Closed gaurav closed 1 month ago
It might be possible to import an RDB file into an existing Redis cluster by running:
rdb --command protocol /data/dump.rdb | redis-cli --pipe -h 10.0.1.90 -p 6379
(h/t https://www.velotio.com/engineering-blog/installing-redis-cluster-on-mesosphere-dcos via @YaphetKG)
We should check to see if this is significantly faster than the JSON loader we currently use.
This has been substantially addressed in PR https://github.com/helxplatform/translator-devops/pull/768. I'll close this once we successfully deploy this to ITRB and know exactly how long that takes.

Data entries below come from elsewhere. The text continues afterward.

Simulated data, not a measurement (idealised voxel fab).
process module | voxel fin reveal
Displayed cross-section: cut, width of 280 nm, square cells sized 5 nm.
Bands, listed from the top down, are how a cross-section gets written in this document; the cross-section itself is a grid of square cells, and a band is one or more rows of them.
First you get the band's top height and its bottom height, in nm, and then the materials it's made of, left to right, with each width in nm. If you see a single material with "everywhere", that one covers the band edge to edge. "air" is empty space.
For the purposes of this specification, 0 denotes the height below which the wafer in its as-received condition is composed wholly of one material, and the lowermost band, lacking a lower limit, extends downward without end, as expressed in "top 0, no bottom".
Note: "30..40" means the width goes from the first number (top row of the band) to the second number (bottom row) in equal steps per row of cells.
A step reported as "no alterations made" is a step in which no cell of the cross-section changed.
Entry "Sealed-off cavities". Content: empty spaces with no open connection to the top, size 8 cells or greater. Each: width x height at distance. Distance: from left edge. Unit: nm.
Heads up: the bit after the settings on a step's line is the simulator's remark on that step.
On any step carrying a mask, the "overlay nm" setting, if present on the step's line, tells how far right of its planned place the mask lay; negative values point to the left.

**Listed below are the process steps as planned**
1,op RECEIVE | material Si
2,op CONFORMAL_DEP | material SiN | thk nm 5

So this does work pretty well -- on RENCI this takes about an hour to do the load, plus download time (15 mins or so). On ITRB, however, the Redis databases are in a cluster, redis-cli --pipe
doesn't support cluster mode (https://github.com/redis/redis/issues/6098 and https://github.com/redis/redis/issues/6294), and we can't read the list of clusters when creating the nn-loader job. So we have to do the hacky thing of having a single pod assigned to a particular database (e.g. db1, which has three shards), and then looping over it three times to load each shard individually. We're experimenting with single-shard single-node Redis databases, which would eliminate this issue. But if we can't pull this off, I'll track improving this over on translator-devops (https://github.com/helxplatform/translator-devops/issues/813). We have reduced downtime during ITRB Prod load (and have discussed the other options with NCATS), so I'll go ahead and close this.
NodeNorm ITRB Prod currently takes around eight hours to load, which results in significant downtime to UI Prod.
Probably the simplest way to do this would be to have multiple ITRB Prod instances, one of which can be loaded while the other is being used.